It might be because the new blood Ghostface is pursuing fail to rise above being anything other than fodder. Remember how gutted you were when Randy was er…gutted, or the cries of “Nooooooo” when Dewey was finally downed? They’ll be no such anguish for this unmemorable lot.
Instead the heavy lifting is left to Campbell, Courteney Cox, and the returning Mason Gooding and Jasmin Savoy-Brown, who feel copy ‘n’ pasted into proceedings as a reminder about how good 5 and 6’s next-gen cast was, but it’s only to the detriment of 7.

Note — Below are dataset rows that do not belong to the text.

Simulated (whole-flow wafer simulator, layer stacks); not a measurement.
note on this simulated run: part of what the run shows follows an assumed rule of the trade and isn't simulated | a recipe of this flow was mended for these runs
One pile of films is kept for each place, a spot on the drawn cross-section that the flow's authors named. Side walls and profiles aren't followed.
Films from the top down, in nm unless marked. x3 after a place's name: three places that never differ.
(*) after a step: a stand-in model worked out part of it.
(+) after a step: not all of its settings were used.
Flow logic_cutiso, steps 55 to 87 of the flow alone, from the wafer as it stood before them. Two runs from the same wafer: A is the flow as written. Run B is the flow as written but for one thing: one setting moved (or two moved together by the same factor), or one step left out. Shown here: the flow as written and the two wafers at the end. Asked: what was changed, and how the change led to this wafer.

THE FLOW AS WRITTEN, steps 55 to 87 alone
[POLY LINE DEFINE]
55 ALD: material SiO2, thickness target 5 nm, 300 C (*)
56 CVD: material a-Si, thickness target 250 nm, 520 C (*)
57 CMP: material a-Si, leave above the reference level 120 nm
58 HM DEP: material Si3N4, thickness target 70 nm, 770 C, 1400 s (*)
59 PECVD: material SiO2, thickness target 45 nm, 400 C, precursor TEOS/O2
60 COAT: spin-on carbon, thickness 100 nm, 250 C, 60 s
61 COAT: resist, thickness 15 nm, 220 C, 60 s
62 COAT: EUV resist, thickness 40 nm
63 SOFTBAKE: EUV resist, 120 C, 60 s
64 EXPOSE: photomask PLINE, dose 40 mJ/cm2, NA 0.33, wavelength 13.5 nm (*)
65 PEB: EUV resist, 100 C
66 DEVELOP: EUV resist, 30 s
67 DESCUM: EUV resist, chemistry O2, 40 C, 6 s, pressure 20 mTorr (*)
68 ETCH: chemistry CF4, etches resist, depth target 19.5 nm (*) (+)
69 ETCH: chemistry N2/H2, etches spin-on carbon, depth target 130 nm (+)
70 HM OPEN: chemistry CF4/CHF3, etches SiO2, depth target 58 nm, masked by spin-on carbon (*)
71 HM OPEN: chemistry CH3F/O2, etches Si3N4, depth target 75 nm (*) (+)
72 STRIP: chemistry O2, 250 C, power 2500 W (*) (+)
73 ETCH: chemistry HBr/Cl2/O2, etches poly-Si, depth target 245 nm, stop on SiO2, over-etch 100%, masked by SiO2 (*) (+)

The overarching whodunit element of the film, which is always so integral to the success of the Scream series, is sadly a case of who cares. Sidney’s initial approach to being contacted by yet another voice-changing stalker is refreshingly couldn’t-give-a-shit, indicating that this could be a terrific final girl one-on-one showdown with her own iconic shape. A real battle. Ripley in the Queen’s nest level-stuff. Instead it just becomes a conveyor belt of kills, some fun, with Sidney largely circling the periphery of the Scooby Doo adventure.
Blunting the point of a razor-sharp 30-year old horror franchise, this has enough moments to make it worthy of fun dissemination at one of Randy’s house-parties, but there’s not much else worth screaming about seventh time around.